Ilir Tsouko

The Balkan Route

The Balkan Route

The Balkan Route was practically the only channel enabling the two-year migrant influx into Europe. Of the near-million refugees that reached Germany in 2015, 800,000 of them passed through the Route (UNHCR 2015). Of those, 600,000 were registered at Preševo Center in Serbia, the rest preceded or bypassed it (UNHCR Belgrade Office 2015). The overemphasized alternative routes—from north Africa into Italy, France, or Spain—accounted for a minor share of the overall influx in this period. The overwhelming majority of refugees entering Europe did so through the Balkan Route.

The Route consists—in sequence from Turkey—of Greece, Macedonia, Serbia, Croatia, and Slovenia. These are bridge countries, as opposed to destination countries (primarily Germany). For the first six months of the period in question, the Route continued into Hungary from Serbia. As the Viktor Mihály Orbán government pioneered militarization of its southern border, the Route adapted to bypass Hungary by turning westward into Croatia and Slovenia.

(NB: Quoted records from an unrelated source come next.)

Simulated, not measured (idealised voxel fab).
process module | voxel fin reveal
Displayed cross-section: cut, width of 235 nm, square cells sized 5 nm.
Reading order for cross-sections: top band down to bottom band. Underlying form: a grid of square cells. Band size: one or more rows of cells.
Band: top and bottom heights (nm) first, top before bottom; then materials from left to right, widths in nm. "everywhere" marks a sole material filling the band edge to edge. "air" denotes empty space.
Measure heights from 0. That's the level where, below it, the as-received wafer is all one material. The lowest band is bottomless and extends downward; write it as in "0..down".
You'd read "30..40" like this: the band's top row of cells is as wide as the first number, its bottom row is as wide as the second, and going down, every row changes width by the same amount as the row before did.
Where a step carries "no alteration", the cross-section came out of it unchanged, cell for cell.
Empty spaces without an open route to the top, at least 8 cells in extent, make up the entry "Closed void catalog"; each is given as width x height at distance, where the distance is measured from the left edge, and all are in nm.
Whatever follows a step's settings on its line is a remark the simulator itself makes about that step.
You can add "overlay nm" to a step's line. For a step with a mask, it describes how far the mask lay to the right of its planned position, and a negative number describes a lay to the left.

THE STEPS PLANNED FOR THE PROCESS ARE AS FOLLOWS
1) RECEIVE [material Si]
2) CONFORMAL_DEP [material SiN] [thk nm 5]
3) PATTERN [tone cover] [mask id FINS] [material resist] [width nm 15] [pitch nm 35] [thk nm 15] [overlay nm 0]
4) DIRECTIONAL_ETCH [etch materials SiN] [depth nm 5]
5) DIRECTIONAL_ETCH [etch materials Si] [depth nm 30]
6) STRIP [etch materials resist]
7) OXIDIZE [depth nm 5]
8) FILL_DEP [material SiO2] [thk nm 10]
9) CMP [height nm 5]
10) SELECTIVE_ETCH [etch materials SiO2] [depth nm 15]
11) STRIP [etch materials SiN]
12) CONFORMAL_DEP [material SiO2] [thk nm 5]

It is noteworthy that Hungary’s posture towards refugees was initially ubiquitously condemned by the very EU states that followed Orbán’s lead in later months. Some even exceeded Hungary’s egregious border management. As noted below, Europe has not only failed to adapt to the dynamic influx of migrants in this period, but it has made a risky journey riskier and deadlier for refugees.